Its skyline is not made of skyscrapers, but rather a collection of flat-topped adobe buildings that has taken more than four centuries to evolve. At its heart, Santa Fe’s narrow, unaligned streets are decorated with colorful strings of chile called ristras and quaint mud-plastered homes. The endless shades of brown and turquoise all pay homage to the blending of Native American and Spanish cultures.
There are plenty of private and state-run museums that can provide history lessons, but simply wandering the streets, talking to locals and breathing in Santa Fe’s mountain air – seemingly always tinged with the sweet smell of burning cedar and pinon – can all be done for free.
A national historic landmark, the plaza has served as the commercial, social and political center of Santa Fe since the early 1600s. It plays host to art markets through the year and is home to the Palace of the Governors, the nation’s oldest continuously occupied public building.
A webcam offers 24-hour views of the plaza, but there’s nothing like strolling under its portals to get a look at the rows and rows of silver and turquoise jewelry and other wares made by Native Americans. The plaza is also a perfect place for people watching.

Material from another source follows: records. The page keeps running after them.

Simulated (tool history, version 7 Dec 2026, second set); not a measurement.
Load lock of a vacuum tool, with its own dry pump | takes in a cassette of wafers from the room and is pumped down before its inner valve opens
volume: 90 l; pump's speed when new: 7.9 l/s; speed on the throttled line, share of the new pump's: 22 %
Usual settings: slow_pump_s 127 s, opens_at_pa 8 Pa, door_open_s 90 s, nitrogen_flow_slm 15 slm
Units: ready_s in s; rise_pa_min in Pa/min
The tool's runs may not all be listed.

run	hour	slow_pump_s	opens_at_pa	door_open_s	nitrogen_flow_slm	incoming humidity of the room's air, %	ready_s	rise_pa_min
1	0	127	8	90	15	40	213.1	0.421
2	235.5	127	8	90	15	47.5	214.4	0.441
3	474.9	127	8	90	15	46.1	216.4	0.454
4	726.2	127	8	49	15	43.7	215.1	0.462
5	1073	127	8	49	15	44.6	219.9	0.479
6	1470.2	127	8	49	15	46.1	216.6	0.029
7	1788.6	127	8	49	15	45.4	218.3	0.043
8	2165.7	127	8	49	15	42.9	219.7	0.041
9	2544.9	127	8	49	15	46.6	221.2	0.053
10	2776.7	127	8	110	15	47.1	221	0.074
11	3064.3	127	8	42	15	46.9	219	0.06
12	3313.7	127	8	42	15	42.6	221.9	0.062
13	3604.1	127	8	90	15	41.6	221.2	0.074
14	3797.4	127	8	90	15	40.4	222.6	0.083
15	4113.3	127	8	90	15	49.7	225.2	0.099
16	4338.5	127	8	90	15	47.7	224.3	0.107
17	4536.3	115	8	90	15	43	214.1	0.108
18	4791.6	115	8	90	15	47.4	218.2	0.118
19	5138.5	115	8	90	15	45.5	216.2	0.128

Just blocks from the plaza, Canyon Road is home to all things Santa Fe-style. The long, winding road once served as an artery to the mountains for residents who needed to gather firewood.
Now, it’s lined with more than 100 fine art galleries and studios that welcome visitors for free. The galleries feature everything from antiques to traditional Hispanic and Native art and international folk art.
Amid all the adobe architecture is an impressive collection of chapels, cathedrals and mission churches that dates back centuries. One of the largest is the Cathedral Basilica of St. Francis. Aside from being one of the city’s most photographed landmarks, Pope Benedict XVI in 2005 declared it the Southwest’s cradle of Catholicism.
Nearby is Loretto Chapel, which features a legendary spiral wooden staircase that the sisters of the chapel believe was built by St. Joseph himself. Church services are held every Sunday.
Also within walking distance is the oldest church in the nation, San Miguel Mission Church. It’s open during the week and regular services are held on Sundays.
State capitol art collection
During the legislative session, the Roundhouse is often crowded with people running between committee meetings and hand-shake sessions. But the building’s hallways are also adorned with hundreds of works of art.
The Capitol Art Collection was created in 1991 and consists of nearly 600 works exhibited in the building’s public spaces and on the grounds outside. The collection is currently valued at more than $5.6 million. Self-guided tours can be taken Monday through Friday. Free guided tours are also available.
Sangre de Cristos
The Sangre de Cristo Mountains provide a beautiful backdrop to Santa Fe’s adobe skyline. A short drive out of the city leads to numerous hiking and biking choices. In the fall, the changing aspens attract thousands of people.
Just be prepared for the change in altitude. Santa Fe sits about 7,000 feet above sea level and the mountain vistas can top out around 12,000 feet.